Hi,
whenever I work outside my house, be it the office PC, an internet café or on a pda, I usually create large files. Especially with my Alphasmart-3000, a writing tool that saves text in 8 different files, I end up with quite long text files. When I am back at home, I have to spend some time splitting the file up in different small files in DT.
I have no experience in scripting - is it possible to set up a script in DTPro which cuts one large text file in seperate pieces? And can I specify the separation while I write? this would be extremely handy for the users of bibliographic software as well, because it would be possible to split a long literature list into seperate files.

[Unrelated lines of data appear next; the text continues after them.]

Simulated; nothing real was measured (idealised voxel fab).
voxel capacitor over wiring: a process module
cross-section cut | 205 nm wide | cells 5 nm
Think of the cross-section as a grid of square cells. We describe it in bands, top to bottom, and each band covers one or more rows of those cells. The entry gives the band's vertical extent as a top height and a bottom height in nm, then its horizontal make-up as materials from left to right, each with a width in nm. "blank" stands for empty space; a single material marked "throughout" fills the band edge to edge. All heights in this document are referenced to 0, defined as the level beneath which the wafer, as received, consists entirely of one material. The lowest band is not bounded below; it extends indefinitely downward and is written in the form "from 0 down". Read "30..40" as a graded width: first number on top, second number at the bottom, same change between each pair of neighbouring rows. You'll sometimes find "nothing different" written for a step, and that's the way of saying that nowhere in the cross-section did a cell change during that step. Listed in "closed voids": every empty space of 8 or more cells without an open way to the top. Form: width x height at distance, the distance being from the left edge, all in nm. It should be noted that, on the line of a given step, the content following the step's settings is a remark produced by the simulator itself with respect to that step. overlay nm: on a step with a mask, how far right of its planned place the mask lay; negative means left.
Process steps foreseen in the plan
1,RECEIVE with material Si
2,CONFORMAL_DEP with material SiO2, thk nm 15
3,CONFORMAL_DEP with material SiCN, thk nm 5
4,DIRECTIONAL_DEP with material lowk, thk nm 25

For example, I could enter a key or a key combination whenever I want the files to be split. Whenever I would insert, say, the ^ key, the script would know: “Ok, now I have to split the document here”, create a new RTF-File, and go on until the whole large file is split into several RTFs.
I tried Automator, but failed. Do you have an idea?
A little applescript would be very nice (and I would like to see it as an addition to DEVONthink’s offered scripts), where you input the regular expression to be used as a split point, the script uses the currently-selected record or records, and then DEVONthink imports all of the resulting files and renames them to the first line of the created document.
It doesn’t seem to me that it’d be all that hard, but I don’t personally have the mojo for it. It’d be especially useful for people like me, who often download long lists of quotes and anecdotes and so forth.
Here’s a non-scripting way to break long files into small DT entries.
Place cursor at the start of text section.
Hold down the shift key.
Scroll down to the end of text section.
Section will be selected (turn your chosen highlight color)
Drag selected text section to DT far left pane.
Rename new DT entry as you please.
That takes only seconds, and you have control over the entire process.
Here is a script I just wrote, since I have had similar cases where this would come in handy. It’s no doubt fairly ugly and inefficient code, since I’m a n00b.
It asks for the delimiter you want to use (or if you want to split into paragraphs), and then splits the text of the current document using the text item delimiters and imports them into DEVONthink using the text as the title.
I hope that works, and you’re free to modify/distribute/wtfever.
tell application "DEVONthink Pro"
set theSelection to the selection
if theSelection is {} then error "Please select some contents."
display dialog "Enter the desired text delimiter (or nothing to break at each paragraph):" default answer "" buttons {"OK"} default button 1
set SplitPointRegEx to text returned of the result
if SplitPointRegEx is equal to "" then set SplitPointRegEx to ASCII character 10
set OldDelimiters to AppleScript's text item delimiters
repeat with CurrentItem in theSelection
set AppleScript's text item delimiters to SplitPointRegEx
set theSource to the plain text of CurrentItem
set RepeatCount to 0 as integer
set TotalCount to (count each text item of theSource) as integer
repeat until RepeatCount is equal to TotalCount
set RepeatCount to RepeatCount + 1
set CurrentText to (text item RepeatCount of theSource)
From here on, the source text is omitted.